Saturday, June 13, 2009


Jill I was thinking the same thing about the shiny pantyhose! I'm sure shiny would go with Robin's, I mean Lobin's, entire collection of chaps! Great minds do think alike!

I think Karen has a point about Joan. Oops, let me rephrase that. I think Laren has a point about Loan. She's MIA. And I think there could possibly be only one explanation: she's being held hostage by her competition: non-clogging skinny pole dancers. Laren figured it out in her last comment, I'm just cutting to the chase.

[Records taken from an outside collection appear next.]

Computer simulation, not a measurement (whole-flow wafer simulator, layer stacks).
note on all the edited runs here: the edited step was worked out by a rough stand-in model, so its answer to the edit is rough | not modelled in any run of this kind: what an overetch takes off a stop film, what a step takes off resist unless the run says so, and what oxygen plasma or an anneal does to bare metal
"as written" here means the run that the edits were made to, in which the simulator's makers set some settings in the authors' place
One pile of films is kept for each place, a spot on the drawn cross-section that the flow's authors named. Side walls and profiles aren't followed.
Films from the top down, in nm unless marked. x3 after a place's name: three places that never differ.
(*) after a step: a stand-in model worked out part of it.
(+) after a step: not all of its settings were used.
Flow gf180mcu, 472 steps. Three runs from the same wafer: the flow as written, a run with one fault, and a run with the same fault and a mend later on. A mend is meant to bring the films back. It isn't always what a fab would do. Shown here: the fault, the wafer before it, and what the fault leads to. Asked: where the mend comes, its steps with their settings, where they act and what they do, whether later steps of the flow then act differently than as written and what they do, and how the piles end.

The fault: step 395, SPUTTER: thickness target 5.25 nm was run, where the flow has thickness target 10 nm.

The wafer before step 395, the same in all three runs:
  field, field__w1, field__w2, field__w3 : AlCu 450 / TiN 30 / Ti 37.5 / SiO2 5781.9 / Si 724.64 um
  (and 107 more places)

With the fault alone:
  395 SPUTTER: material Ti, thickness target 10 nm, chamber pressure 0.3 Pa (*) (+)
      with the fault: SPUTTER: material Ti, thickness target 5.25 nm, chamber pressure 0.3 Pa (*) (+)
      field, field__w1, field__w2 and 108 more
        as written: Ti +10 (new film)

We live in a world where skinny people with rock hard abs and awesome dance skills can dance on TV with celebrities for a living (ok, I want to be one of those people). But my point is clogging, pole dancing women with clapping love handles is a rare thing (I'm hoping a very rare thing) so the only explanation is that some evil tasteful pole dancer has abducted Loan and is trying to get her pole dancing, clogging, love handle clapping secrets out of her. Oh, Loan, how could you get yourself in such a pickle?

We need to gather and have a vigil for the safe return of Loan and there needs to be margaritas, and loud music in some swanky joint filled with male latin dancers who don't have buttons on their shirts. You know.... for Loan.


Karen said...

Ok, I love the idea of Latin dancers and one of them must be named Julio. It's a requirement. And he must wear pink shorts. It's a long story.

So, I read this blog this evening because I desperately needed a good laugh. My sister-in-law got married today (lord help her new husband, I don't think he really knows what he's gotten himself into). And after the ceremony, some friends of my mother-in-law came by because they wanted to be a part of a ceremony we were having for her. She died 3 weeks ago and we scattered her ashes in the ocean this evening and have to do it again tomorrow. It was a sad but happy moment, if that makes any sense. Not that any of you needed to know that, but it helped just to type it.

I think we should all take up pole dance lessons and make sure that the instructors provide us with margaritas. Of course, it will take 2 pitchers for me to get the nerve to swing myself around a pole in front of people. But, by the time I drink 2 pitchers of margaritas, I won't remember any of it anyway and that's probably for the best. Lobin, you need to bring several pair of chaps because a girl has to have options when it comes to clothing. I think I would like to borrow the blue flannel ones.

Ok, so at the wedding, Catwoman comes in with a wig. Yes, she has hair, but for some reason she feels the need to wear this wig to certain functions. I wanted to ask her if she used the cat hair that collects in every crevice of her condo to make the wig, but I realized that it wasn't possible because most of the cats are black (the wig was blonde).

Karen said...

Oh my gosh! The ad for today is pole dance aerobics! Is Loan teaching a class without us?